Last month we jumped on an opportunity presented to us to use our SSD Notebook Power Test system to observe battery life with a new product from Patriot. Patriot released a new product called Memory for Ultrabook. The name is exactly what it is, but we would of preferred something cool like Battery Saver SODIMM or something a little less...err, well whatever the hell Memory for Ultrabook is.
Despite the funky product name, Patriot's 1.35v Memory for Ultrabook RAM delivered and in a big way. In our initial testing, we observed a 17 minute increase to battery life just by replacing our OEM Samsung 4GB SODIMM with a Patriot Memory for Ultrabook 8GB SODIMM. The Patriot model we used ran at the same 1600MHz speed as our original OEM Samsung 1.5v stick so we don't lose performance in any way.
When we finished the article only one question remained in my mind, what happens when you replace two memory sticks with one and what happens to battery performance when you run four sticks?
So, today we are back and with four Patriot Memory for Ultrabook sticks running at 1600MHz. We're going to test with one, two and finally four sticks to see how physical density affects battery performance. Let's take a look at Patriot's Memory for Ultrabook specs, see the product and go over the benchmark configuration before the test results.

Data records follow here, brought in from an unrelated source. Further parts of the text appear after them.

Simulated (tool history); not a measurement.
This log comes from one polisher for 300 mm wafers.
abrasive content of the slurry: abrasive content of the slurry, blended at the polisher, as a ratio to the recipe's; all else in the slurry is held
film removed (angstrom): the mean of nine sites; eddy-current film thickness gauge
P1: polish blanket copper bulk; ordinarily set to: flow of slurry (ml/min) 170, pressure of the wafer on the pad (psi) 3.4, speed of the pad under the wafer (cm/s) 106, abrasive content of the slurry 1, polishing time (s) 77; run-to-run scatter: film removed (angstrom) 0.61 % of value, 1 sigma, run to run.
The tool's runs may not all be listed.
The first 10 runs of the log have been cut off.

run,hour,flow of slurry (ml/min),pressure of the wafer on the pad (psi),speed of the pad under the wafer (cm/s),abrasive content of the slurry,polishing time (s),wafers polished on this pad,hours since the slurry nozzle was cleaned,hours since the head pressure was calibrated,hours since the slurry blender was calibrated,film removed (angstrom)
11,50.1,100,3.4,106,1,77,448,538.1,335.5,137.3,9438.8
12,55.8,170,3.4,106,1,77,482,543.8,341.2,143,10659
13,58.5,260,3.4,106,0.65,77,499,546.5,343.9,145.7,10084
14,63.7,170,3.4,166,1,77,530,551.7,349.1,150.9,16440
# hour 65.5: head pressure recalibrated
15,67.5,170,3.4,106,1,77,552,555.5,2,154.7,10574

Specifications, Pricing and Availability
Patriot has four SKUs in the new Memory for Ultrabook product line. These differ by density, 4GB and 8GB, and speed, 1333MHz and 1600MHz. Today we're looking at the largest and fastest model, 8GB running at 1600MHz. All four of these products use the new low voltage power scheme, 1.35 volts.
At the time of writing only two companies offer 1600MHz SODIMM products at Newegg, Patriot and Mushkin. Prior to writing this editorial I went back to check for changes in Patriot's pricing. The model we're testing today, 8GB 1600MHz at 1.35v is still listed at $44.99. Patriot doesn't offer bundle packs, just single stick SODIMM blister packs.
Patriot backs Memory for Ultrabook with a limited lifetime warranty, which is nice. There aren't any accessories, but we're talking about RAM, you don't really need any.
Packaging and Patriot Memory for Ultrabook
The memory sticks in a Patriot blister pack with one stick per pack. The specs are listed on the front; Patriot puts a sticker on the package that shows the density and memory speed.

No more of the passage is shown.